What is the most efficient way to ge the top N ite

2019-06-14 10:34发布

问题:

Say you have 4 sorted sets with thousands and thousands of keys and scores. Since they are sorted sets, getting the top items can ben done in logaritmic time complexity.

The easy way would be to take the union of the sets, and then get the top items. But doing so is at least linear to the sum of all items in all sets.

The best way I could think of is this:

  1. Take the top N items from every set
  2. Find the item with the lowest rank and the higest score for that rank.
  3. Devide that score by the number of sets. (Any key with a score lower than this can never be in the top N)
  4. Take the union of those keys. (Ignoring scores)
  5. Find the scores for all keys in all sets. (A key might have score 1 in one set and 10000 in another)

That is like, finding all keys that could possibly be in the top list, and do the union with those keys. There are probably more efficient ways to limit the number of items to consider.

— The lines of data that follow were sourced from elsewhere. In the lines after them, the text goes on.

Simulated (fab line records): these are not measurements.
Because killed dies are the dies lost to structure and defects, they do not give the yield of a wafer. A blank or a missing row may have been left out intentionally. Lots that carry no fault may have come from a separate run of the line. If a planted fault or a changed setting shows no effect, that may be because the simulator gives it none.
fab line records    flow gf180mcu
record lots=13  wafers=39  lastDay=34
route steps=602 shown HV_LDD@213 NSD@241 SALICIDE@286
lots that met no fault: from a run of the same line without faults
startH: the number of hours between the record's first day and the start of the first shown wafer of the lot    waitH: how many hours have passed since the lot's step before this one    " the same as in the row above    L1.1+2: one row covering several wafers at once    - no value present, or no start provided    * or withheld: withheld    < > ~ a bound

[edit] Keys occur in one or more sets, and their summed scores determines the final score. So a key that is in all sets with a low score might have a higher score than a key with a high score that is in only one set.

回答1:

The algorithm you propose seems quite awkward. Just take one of the following:

The simple way

for i = 1 to n
    loop through all sets and look at their smallest element,
    pick the smallest element and remove it from the sets

Complexity: O(n * s) where n is the number of items you want and s is the number of sets.

Of course, if you are not allowed to remove elements from the sets, you can also maintain iterators into each set to get elements from them in sorted order without having to alter the sets.

A more efficient way

Maintain a priority queue over all the smallest elements of each set. Whenever removing the smallest element e from that priority queue, reinsert the next element from the set from which e came.

Complexity: Assume a simple priority queue with O(log n) 'insert' and O(log n) 'remove smallest element' complexity. There are better ones like fibonacci heaps, but this one will do just fine. Then we have:

  • s insertions to fill the priority queue at the start, so O(s log s).
  • n "delete smallest element" + insert a new one, so O(n log s) (since there are always s elements in the queue)

Thus, we achieve O(s log s + n log s) which is way better.

Comparison

As long as s is quite small, there shouldn't really be a big difference between the algorithms and you can also pick the simple one. If you have a lot of sets, then you should definitely go for the second approach.

Lookup Complexity

In my analysis, I omitted the logarithmic lookup factor to find the smallest element for each set and assumed that the smallest element of each set could be retrieved in O(1), like in a sorted list. Varying the lookup cost from O(1) to O(log n) just introduces an additional factor that does not alter the algorithms. In addition, you usueally only pay the O(log n) once at the first lookup. Afterwards, you usually have an iterator to the smallest element. Accessing each further element using the iterator is then only O(1).